It’s a pretty common approach, to start from implementing the domain model in the database, right? In Cassandra’s case, it’s not that simple. You need to start with
queries. Yes, you should know all important access patterns to data beforehand. You don’t? Maybe then, Cassandra is not (yet) for you. In many situations, projects may be startups, without fully known requirements. Cassandra usage in such situation is just risky, because later it may appear that it hasn’t really been a fit.
modeling methodology includes a few steps: Cassandra Modelling Methodology
You need to start with two diagrams:
Conceptual Data Model — in the form of a standard entity-relationship diagram Application Workflow — graph of all transitions in the application
Then by applying specific mapping rules combine those graphs into a Logical Data Model represented by the Chebotko Diagram. It includes all views in the application together with data being presented on them and queries made to retrieve them.
After optimizations, the Chebotko Diagram can be transformed into the Physical Data Model in CQL (Cassandra Query Language).
No, unfortunately not. Let’s say that
Potato table on the previous screen would contain a few dimension related columns and customer would like to add a filtering feature using those columns. In SQL that would be pretty simple, so why is that difficult here?
Every row in Cassandra is identified by a primary key consisting of two parts: partition key — defining location in the cluster. Partition key hash indicates on which node on the Cassandra cluster the partition is located Hash values are assigned to each Cassandra node clustering key — defining row location inside of the partition
Queries by partition key or by partition key and clustering key are fast & efficient. However those are usually equality comparisons (non-equality comparison can be performed only on the last part of clustering key), and the dimensions columns do not really fit the key.

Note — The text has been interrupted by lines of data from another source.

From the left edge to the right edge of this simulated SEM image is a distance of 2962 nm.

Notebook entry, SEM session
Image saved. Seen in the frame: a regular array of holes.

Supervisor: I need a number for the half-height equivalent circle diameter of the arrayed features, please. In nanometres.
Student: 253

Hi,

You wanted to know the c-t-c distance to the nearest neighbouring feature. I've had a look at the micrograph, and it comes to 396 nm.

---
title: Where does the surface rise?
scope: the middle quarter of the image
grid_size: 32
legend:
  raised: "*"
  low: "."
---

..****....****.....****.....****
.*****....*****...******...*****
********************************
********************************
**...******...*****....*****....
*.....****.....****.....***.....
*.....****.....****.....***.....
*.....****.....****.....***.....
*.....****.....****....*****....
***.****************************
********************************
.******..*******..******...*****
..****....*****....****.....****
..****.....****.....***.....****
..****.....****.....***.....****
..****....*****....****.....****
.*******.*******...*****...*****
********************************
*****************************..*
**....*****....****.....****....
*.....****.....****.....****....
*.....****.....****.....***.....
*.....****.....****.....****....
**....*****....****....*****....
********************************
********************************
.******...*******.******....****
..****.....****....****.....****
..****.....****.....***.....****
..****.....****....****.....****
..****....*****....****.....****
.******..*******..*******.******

2. Secondary indexes offer equality comparisons as well, but they are not recommended due to poor performance. They are kept on each Cassandra node and to use them Cassandra needs to send the query to all nodes in the cluster.
3. Newer Cassandra versions allow usage of special keywords
allow filtering. They indicate that you agree that the query may perform in-memory filtering, which is not efficient. It is highly not recommended to use those keywords in production.
Materialized views are not suitable for production
5. SSTable Attached Secondary Indexes (SASI) — improved secondary indexes. They could really work for dimensions filtering. However, e.g. DataStax, the company supporting Cassandra, still marks them as experimental and does not recommend for production usage.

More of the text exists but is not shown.